An in-progress article from Terri Senft analyzing youth online practices as a part of a marketplace of “attention.”
She argues that teens using myspace and the like to document their lives is part of:
a larger cultural preoccupation with what self-help gurus are calling “Brand You.” Many wonder why a teen would build an image-shrine to himself on the net. They might as well wonder why he wouldn’t, given the cultural messages teens routinely receive, given the near-daily demand for them to ‘look good on paper.’
She goes on to suggest that generating such online fame and identity is already a part of existing circuits of capital–users work as content generators, which generates profit for the owners of social network sites.
But, she points out, pursuing celebrity can also be a way to seek self-determination, especially since adolescents have few other avenues to pursue it:
Stars don’t accumulate capital because they get attention; they accumulate capital because they have managed to turn themselves from citizens to corporations. This morphing is crucial when we consider the lure of celebrity for teens who feel themselves limited in their sense of agency. Even a cursory examination of the news displays that the only kids who count as people, rather than property, are those who have managed to somehow establish themselves as corporate entities: child celebrities, athletes, and so on. Why wouldn’t someone want to emulate that model, which seems (on the surface at least) to generate just capital, but self-determination?
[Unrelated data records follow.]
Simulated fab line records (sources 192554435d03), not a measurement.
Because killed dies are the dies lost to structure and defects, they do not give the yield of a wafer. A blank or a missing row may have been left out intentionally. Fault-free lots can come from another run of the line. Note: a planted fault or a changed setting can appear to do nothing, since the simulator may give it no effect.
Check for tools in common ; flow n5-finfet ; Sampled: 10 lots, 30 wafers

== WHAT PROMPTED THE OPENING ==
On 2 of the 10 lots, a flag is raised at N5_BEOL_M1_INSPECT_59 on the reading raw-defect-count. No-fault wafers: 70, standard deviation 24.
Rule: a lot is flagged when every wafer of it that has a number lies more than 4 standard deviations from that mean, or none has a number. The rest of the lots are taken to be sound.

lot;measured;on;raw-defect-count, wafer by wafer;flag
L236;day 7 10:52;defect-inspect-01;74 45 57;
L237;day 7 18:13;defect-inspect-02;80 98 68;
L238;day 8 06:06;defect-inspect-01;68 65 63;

She warns that economies of attention can be “just as volatile, corrupt, sexist, ageist and counter-democratic as old-fashioned capitalism.”
I think Senft’s analysis of attention and celebrity is useful, but I still wonder: How does this differ from the desire for popularity and social capital?
She starts off the piece with an anecdote about some teenage girls who were punished after their sleepover photos were leaked. Is she saying that they made the photos in the first place because of the demands of this “attention economy”? Since the girls did not intend to share the photos with the rest of the school, it might make more sense to argue instead that the unknown person who nonconsensually distributed photos did so to gain capital, and that such gains were unethical and misbegotten.